Pratiksha Shome
This week, a Miami federal judge found in favour of Italian artist Maurizio Cattelan. For a short period of time in 2019, Comedian, a banana glued to a wall, was the topic of the art world after it sold at Art Basel Miami Beach for $120,000.
Joe Morford, an artist who claims to have invented the technique of duct taping fruit to walls in 2000, has filed a lawsuit against Cattelan, alleging that Cattelan based the artwork on his Orange and Banana, in which plastic replicas of these fruits were attached to wall panels with duct tape.
According to US District Judge Robert Scola’s ruling, there was insufficient proof that Cattelan had really seen Morford’s fruit combination. Judge Scola has ruled that the idea of “affixing a banana to a vertical plane using duct tape,” which is shared by the works, is not covered by copyright law.
The main distinctions between the pieces, according to Judge Scola, are “the angle at which [the banana was] placed” and “the exacting standards that Cattelan developed for Comedian’s display.”
Scola defended his choice, saying that to rule otherwise would further restrict the already limited number of ways that a banana might be legally posted to a wall without violating Morford’s creative output.
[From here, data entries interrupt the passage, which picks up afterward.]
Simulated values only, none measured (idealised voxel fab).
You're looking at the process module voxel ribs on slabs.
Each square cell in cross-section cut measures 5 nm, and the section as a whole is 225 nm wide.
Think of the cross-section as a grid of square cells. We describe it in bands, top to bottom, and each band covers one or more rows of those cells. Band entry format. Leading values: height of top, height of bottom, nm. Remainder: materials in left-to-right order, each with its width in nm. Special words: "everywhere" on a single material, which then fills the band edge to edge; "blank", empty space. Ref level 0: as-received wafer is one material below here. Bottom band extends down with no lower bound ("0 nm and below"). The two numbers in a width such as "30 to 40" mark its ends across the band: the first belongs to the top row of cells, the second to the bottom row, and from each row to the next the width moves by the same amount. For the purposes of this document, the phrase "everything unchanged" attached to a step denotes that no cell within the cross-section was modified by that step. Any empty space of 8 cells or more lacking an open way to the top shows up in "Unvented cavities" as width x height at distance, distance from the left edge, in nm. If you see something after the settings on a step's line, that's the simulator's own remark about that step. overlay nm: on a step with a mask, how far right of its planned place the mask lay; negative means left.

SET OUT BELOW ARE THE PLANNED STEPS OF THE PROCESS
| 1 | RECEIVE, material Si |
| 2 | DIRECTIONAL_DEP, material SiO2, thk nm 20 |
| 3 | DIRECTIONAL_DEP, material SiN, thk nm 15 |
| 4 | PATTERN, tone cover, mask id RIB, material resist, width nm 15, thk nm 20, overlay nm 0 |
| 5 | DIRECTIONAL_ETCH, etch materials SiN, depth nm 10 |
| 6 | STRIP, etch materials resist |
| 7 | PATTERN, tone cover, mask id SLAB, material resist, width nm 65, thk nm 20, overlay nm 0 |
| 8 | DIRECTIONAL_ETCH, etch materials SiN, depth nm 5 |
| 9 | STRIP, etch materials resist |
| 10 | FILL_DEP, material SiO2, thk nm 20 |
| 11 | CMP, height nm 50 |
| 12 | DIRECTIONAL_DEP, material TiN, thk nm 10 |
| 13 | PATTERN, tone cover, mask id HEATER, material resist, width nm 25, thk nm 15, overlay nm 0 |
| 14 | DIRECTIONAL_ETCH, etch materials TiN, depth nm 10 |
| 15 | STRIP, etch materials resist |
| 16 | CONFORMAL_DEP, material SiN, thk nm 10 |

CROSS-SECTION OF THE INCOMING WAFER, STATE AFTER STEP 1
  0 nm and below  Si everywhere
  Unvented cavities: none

A few weeks before Scola’s ruling, the Supreme Court had found that Andy Warhol’s Prince Series violated the copyright owned by photographer Lynn Goldsmith, whose photograph served as the basis for the Warhol’s Prince screenprint.
The “fair use” doctrine, which many artists who have taken images in their work have frequently depended upon, is cast in doubt by the Supreme Court’s decision.